The cafe at Santillana de Campo, 100 miles south of Santander, couldn’t have been better, it ticked every box I needed ticking!
It was only 9.30am, which really did have all the makings of a true time of an hour earlier, and I’d already racked up 70 miles in freezing temperatures.
I knew the ferry departed sometime in the afternoon at an even number, for some reason the number 4 stuck in my mind, but on Tuesday night I thought it best to check. I was right, it was an even number, the number 2, with check in at least an hour before. No problem, allow a good three hours and I’ll be there in plenty of time.
I woke to a stunningly beautiful morning, a cloudless sky and a frosty Reg, as the sun was just beginning to make an appearance the temperature was zero, it felt very much like a winter’s morning. Although the sky was the palest of blues it faded to a thick band of white along the horizon, you know, that band of white that says ‘This is bloody cold’!
When planning the trip I knew that the vast majority of the six weeks I would be away would hopefully be in the twenty degrees, so the bike gear I chose was appropriate for that, which means it wasn’t appropriate for this! It was a compromise I was prepared to make, so knew that I may have a few days of discomfort, and this was going to be one.
I layered up with as many as I could comfortably wear, without feeling and looking like a Michelin Man, and headed off for the first leg of the 170 mile journey to the ferry. It was very cold and quite busy with commuters until north of Palencia, where I could set the cruise control for a slightly illegal 82mph
Dismounting the bike after an hour in temperatures ranging from zero to 5c, my speed making that about -13 to -3, was enough to seize up pretty much everything that would normally move. It was as if all my joints had been set in plaster, a tricky scenario when bringing about 400kgs of bike and luggage to a standstill. Fortunately I managed to get a foot down before Reg and I just crumpled into a heap on the cafe forecourt, and I found a suitable place for Reg to sit in the sun whilst I stripped off in the cafe. Everything that could be decently removed was, even my boots to help thaw out my feet in the very bright and sunny cafe.
I made the most of my break, a Spanish version of a small bacon butty washed down by two of their so called ‘large’ coffees. With both Reg and I suitably refuelled the rest of the ride wasn’t as demanding as I expected.
The snow covered Picos Mountains made a lovely backdrop to the patchwork of lush green grass and orange and brown ploughed fields. As the motorway meandered its way, a la M6 through Tebay gorge but on a much grander scale, between the lower mountains, it confirmed to me that northern Spain really is my favourite part of this country.
Much of this part of Cantabria makes me think of Austria, with the lower snow covered mountains and rolling green foothills and woodland areas. What distinguishes this part of Spain from its alpine cousin is the red pantile roofs of the houses, there is no doubt this is Iberia.

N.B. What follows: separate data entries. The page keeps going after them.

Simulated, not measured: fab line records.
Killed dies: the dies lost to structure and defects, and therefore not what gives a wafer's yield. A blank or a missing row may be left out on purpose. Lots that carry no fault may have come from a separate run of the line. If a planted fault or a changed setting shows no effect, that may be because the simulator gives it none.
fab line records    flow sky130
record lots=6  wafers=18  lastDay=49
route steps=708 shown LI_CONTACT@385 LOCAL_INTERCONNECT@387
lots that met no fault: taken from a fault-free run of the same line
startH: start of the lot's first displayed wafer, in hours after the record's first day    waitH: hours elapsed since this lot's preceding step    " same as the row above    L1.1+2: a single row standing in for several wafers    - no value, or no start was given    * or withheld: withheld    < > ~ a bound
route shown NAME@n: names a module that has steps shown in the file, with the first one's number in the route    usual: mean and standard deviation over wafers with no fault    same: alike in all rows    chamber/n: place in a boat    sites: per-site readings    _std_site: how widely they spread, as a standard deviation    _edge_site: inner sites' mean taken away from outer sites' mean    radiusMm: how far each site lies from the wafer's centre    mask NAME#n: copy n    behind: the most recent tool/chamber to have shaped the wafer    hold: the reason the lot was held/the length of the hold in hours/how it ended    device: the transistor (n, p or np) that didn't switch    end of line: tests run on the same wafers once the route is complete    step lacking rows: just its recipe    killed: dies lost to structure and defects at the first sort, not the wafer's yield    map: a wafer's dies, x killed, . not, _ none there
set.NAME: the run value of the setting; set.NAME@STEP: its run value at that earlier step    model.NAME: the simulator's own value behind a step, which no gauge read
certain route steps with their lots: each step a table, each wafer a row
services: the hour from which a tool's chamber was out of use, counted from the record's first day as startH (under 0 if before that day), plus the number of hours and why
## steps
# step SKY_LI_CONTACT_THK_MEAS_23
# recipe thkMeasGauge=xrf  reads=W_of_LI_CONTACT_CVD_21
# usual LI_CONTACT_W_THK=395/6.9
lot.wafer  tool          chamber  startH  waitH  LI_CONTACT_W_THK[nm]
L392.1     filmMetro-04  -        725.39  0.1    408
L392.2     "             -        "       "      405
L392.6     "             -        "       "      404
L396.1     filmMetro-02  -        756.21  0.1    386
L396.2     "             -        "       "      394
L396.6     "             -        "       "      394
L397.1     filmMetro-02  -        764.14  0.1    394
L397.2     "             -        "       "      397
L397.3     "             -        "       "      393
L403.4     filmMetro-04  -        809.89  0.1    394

The ride down to the coast felt so easy, in every respect. We seemed to go downhill for about 70 miles, Reg was purring along as the temperature kept creeping up. I was surprised that whilst still at snow level, the temperature gauge was showing 12c, and it continued to climb as we descended. By the time we arrived at the port it was 18c and very comfortable.
There was a group of bikers whom I was directed to park amongst, and we shortly all boarded the ferry before all the other riff-raff, a very good day’s timing!
Apologies for no photos, ship’s wifi is limited!